Reinvent your business model with this introduction to the Business Model Canvas for arts and cultural organisations.
Osterwalder and Pigneur created The Business Model Canvas as a shared language for describing, visualising, assessing and changing business models.
They say ‘a business model describes the rationale of how an organisation creates, delivers and captures value.’
The canvas was co-created by 470 people in 45 countries, across a diverse mix of industries and sectors, and is used by many successful companies such as IBM and Ericsson.
This introduction is inspired by and references the Business Model Canvas by Strategyzer.com, featured in the book Business Model Generation by Alexander Osterwalder & Yves Pigneur.
It is designed to accompany a series of business model case studies written for
www.culturehive.co.uk by Mark Robinson.
A creative canvas
The Business Model Canvas is a visual framework for describing the different elements of how a business works. It illustrates what the business does, for and with whom, the
resources it needs to do that and how money flows in and out of the business. It can be used to design new models or to analyse current models.
The canvas is made up of nine different elements. This introduction will explain what each of them might describe in an arts and cultural context.

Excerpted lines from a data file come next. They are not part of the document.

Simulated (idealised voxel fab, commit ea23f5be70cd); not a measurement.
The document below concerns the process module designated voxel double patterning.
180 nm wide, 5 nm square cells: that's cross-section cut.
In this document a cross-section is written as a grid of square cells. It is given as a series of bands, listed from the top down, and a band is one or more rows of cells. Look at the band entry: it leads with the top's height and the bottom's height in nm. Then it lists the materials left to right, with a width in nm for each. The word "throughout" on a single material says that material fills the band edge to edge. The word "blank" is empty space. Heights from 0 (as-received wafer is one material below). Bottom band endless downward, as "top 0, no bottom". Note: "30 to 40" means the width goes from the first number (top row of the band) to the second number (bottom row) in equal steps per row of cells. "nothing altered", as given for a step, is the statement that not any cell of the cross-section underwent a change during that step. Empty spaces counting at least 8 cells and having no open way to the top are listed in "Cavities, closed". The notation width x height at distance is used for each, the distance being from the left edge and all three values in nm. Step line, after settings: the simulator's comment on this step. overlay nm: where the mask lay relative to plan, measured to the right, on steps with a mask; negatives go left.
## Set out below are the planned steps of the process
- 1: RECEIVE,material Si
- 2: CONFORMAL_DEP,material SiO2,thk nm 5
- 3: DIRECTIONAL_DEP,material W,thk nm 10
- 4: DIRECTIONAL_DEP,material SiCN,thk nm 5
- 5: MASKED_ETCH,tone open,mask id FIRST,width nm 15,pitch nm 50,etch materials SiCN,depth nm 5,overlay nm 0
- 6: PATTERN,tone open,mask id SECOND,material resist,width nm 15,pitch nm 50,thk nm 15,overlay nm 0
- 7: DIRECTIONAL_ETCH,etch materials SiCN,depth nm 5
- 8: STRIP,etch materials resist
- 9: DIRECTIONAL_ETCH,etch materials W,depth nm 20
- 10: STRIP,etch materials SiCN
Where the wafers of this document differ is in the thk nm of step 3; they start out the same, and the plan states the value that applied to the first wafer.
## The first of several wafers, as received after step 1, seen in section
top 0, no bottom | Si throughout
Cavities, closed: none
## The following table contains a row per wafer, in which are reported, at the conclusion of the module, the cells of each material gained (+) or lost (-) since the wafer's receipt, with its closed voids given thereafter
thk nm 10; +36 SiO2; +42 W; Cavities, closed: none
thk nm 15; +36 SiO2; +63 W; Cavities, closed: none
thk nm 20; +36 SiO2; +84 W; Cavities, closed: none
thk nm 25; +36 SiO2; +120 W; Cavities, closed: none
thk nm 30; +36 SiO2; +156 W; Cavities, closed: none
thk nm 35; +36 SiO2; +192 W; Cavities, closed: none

One advantage to the Business Model Canvas is that it is not a linear description. This allows for the effects of alterations in one area to be clear, making it easier to play around with changes to current or potential models.
You can ask questions such as ‘what would happen to costs or revenue income if we introduce new partners or offers?’ This allows you to weigh up effects and risks. It can also stimulate new ideas. ‘What if...?’ can be the most powerful question when working with the canvas.